Currents News Staff
President Trump backed down from his effort to add a citizenship question on the 2020 census. However, he’s moving ahead with a plan to deport non-citizens from the country.
“Yeah, we will be removing large numbers of people,” he confirmed.
Immigration and Customs Enforcement are expected to start raids on Sunday, July 14.
“I’ve had kids come up to me at forums with tears in their eyes,” said Houston Police Chief Art Acevedo. “They’re afraid to go to school, they’re afraid to come home and find that their parents have been deported.”
The ICE operation will take place in some of the country’s biggest cities, including Atlanta, Chicago, Los Angeles and New York. According to a senior official, about 2,000 people are targeted.
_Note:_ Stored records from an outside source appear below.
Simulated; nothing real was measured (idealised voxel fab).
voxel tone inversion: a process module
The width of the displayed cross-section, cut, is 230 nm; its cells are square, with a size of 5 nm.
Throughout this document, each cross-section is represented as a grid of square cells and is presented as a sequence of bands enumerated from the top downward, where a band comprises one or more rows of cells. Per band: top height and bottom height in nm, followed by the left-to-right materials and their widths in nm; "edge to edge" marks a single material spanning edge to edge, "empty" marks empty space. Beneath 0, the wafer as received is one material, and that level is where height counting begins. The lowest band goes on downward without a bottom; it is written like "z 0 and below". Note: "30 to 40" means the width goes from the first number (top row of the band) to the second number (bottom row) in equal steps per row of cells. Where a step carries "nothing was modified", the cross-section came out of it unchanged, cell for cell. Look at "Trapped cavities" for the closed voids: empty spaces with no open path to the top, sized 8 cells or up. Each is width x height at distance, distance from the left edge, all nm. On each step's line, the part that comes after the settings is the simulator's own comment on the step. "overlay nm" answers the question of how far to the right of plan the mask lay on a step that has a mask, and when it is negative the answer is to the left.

“If you are [to] come to this position, you’ve been here [for] years, you’ve gone through a court system, you’ve been found that you have to be deported, you have to follow the rule of law,” said House Minority Leader, Representative Kevin McCarthy.
Critics say there are better ways to address the situation.
“We can both secure the border, be compassionate and bring people into the American way of life through a pathway of citizenship and do that in a compassionate way and a way that is economically competitive,” said U.S Representative Tim Ryan.
These raids were postponed last month, with President Trump saying he was giving both parties time to come up with a solution.
“We are not participating in any raids, we haven’t been asked to participate in any raids and certainly we are obviously a pro-immigrant city,” said Francis Suarez, Mayor of Miami. “What I hope is that the people they’re focused on are people that are very dangerous, because those people shouldn’t obviously be in our community to begin with.”
President Trump has deported fewer people than his predecessor, President Obama. ICE statistics state that just over 256,000 were deported in the 2018 fiscal year. In the 2012 fiscal year, more than 400,000 were taken out of the country.